It is important to keep perspective about your arguments. Some things are not worth fighting over. Do you really want to have a disagreement over little things or is it worth to let some things go. Keep perspective about what really matters to you.

Succcessful relationships thrive because of an emotional intelligence that allows them to handle conflicts in an effective and non defensive way. Studies among people in intimate relationships show that having a healthy relationship is one of the most important assets a person can have. The benefits show that happy couples:

  • have a better immune system
  • live longer
  • act out with less violence
  • have a lower rate of illness
  • have fewer mental and emotional health problems

There are great benefits to the children of these couples too:

  • less emotional and physical issues
  • higher academic performance
  • can control their own emotions better
  • have better social skills

Attachment Styles

How a child bonds with their caregiver affects the relationships they have as adults.
How a child bonds with their caregiver affects the relationships they have as adults. | Source

Attachment Styles and Conflict Resolutions

Brain imaging also proves that our brain gets conditioned in a set neural pathway that conditions us to respond to stress sometimes against our best interest.

Scientists at the University of Minnesota conducted a long term study, following children from birth to their 20’s. The study began in the mid 1970’s. The researchers took 73 of the participants who were now in their 20’s in a lab with their partners.

The couples discussed a topic they disagreed on for ten minutes and then a different topic they both agreed upon, to cool down for four minutes. On video, the researchers observed that some couples were able to settle the disagreement easily and others couldn’t.

Using data from the participants at the age of one year and 18 months, they found a correlation between how attached the babies were to their parents and how well they resolved conflicts as adults. In the individuals who had less secure attachments as babies, if they had a partner who could settle a conflict easier, their relationship had an opportunity to last.

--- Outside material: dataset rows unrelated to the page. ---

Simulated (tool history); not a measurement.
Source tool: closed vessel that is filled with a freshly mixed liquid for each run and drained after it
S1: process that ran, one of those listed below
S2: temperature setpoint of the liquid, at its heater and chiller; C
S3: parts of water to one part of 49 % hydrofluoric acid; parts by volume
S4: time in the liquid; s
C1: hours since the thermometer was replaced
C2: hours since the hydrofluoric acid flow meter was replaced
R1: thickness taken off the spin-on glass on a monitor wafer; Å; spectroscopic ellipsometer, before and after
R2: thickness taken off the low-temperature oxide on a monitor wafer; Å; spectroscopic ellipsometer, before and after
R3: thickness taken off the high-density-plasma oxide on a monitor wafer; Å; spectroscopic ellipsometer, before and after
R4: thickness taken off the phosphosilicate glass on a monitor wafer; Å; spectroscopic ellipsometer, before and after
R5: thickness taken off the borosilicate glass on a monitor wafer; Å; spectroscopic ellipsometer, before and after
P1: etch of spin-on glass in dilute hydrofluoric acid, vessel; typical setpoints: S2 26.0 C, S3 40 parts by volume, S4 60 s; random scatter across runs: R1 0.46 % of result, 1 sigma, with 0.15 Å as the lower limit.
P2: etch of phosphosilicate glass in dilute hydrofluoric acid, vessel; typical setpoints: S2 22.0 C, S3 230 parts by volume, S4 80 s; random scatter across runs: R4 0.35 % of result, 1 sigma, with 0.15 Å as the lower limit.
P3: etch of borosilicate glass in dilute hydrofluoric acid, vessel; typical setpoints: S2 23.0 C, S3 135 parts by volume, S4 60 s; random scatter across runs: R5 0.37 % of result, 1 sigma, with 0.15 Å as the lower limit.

Attachment in Infancy Affects How We Bond as Adults

From infancy, babies innately become connected to their caregivers. This connection is known as attachment. Healthy attachments give security, reduce anxiety and lessen stress in the way couples relate to each other. There are three attachment styles categorized by secure attachment, anxious-ambivalent, and avoidant. These types of attachments influence how couples relate, support and trust each other.

  • secure attachment - couples in these type of relationships have a closeness with each other and are built on their own high self esteem. They are accepting of intimacy and have a comfortableness with each other, they deal with conflicts constructively, communicate and freely express their feelings and have a healthy relationship with each other. Conflicts can bring the couple closer together because they are effective at settling their differences.
  • anxious-ambivalent - individuals are often jealous, have low levels of trust and unsatisfying relationships. They may be clingy and overly dependent, controlling, jealous and domineering at times. They may obsess that their partner doesn’t love them, worry that their mate will leave them, and feel under appreciated. Conflicts makes this type of person feel insecure, negative, and doubtful about the relationship. When they have an argument, they view these disagreements as a threat to their partners commitment and love towards them. An anxious-ambivalent personality will develop defensive thoughts and may look to end the relationship.
  • avoidant - these people fear emotional dependency and put limits on their establishment of intimate relationships. They may have a tendency to be passive aggressive in their behavior and have deep seated feelings of resentment. When conflicts arise, they may see their relationship as losing closeness. Avoidant personalities don’t look for support from their partner and may even alienate others due to their controlling ways. Avoidant individuals harm the closeness in the relationship.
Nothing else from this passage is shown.